A century of Dutch textile design is celebrated in seven concept rooms in the ‘Living Spaces’ exhibition at the TextielMuseum Tilburg.
Co-curated by Studio Makkink & Bey, the event has rooms focusing on movements such as Art Nouveau and Post-modernism, as well as less-specific areas such as ‘Post-war Boom 1950–65’ and ‘Alternative Living 1965–1980’. Highlights from the museum’s collections prevail, with the final room devoted to Makkink & Bey concepts for the near future.

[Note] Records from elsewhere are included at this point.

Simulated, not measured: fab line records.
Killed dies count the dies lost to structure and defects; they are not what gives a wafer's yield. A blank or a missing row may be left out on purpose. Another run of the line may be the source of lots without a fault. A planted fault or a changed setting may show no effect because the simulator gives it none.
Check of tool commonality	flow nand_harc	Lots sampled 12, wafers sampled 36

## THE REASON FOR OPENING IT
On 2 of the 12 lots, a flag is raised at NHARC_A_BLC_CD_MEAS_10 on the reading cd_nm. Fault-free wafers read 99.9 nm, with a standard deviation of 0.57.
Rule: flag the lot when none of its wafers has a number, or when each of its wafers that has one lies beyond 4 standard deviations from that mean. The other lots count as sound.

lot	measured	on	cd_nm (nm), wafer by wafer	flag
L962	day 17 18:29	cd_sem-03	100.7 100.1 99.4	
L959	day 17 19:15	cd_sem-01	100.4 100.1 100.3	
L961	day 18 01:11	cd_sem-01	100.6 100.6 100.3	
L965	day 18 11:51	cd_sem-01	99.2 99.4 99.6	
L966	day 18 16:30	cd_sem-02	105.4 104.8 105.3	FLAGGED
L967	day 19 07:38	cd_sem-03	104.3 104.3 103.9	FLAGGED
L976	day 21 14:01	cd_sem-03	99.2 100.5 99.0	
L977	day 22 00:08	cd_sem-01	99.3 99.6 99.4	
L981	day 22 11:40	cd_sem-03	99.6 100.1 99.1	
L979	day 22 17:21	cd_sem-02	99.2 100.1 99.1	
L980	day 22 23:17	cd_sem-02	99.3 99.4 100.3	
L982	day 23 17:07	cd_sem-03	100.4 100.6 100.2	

Art Historian Yvonne Brentjens provides an overview of a century of Dutch textile taste in the exhibition catalogue. Frederik van Eeden’s 1904 article in The Amsterdam called for designers to resist ‘hideous pronkies’ (Dutch slang for ‘showpieces’) and ‘shoddy’ furniture and rugs. Nature must provide design inspiration, he declared. Theo Colenbrander followed van Eeden’s diktat with his hand-knotted Artichoke carpet (1905), with jagged shapes referencing artichoke leaves. However, Colenbrander had already gone down the nature route earlier with his Swamp carpet (1901) – a wonderfully lurid miasma of natural colour and asymmetrical shapes, an evolution perhaps of the 18th-century European vogue for the ‘natural’ shapes in ‘Bizarre’-patterned silks. Described by Brentjens as ‘regally arranged kitchen waste’, other early natural patterns include Carel Lion Cachet’s complex patterns inspired by halved red cabbages.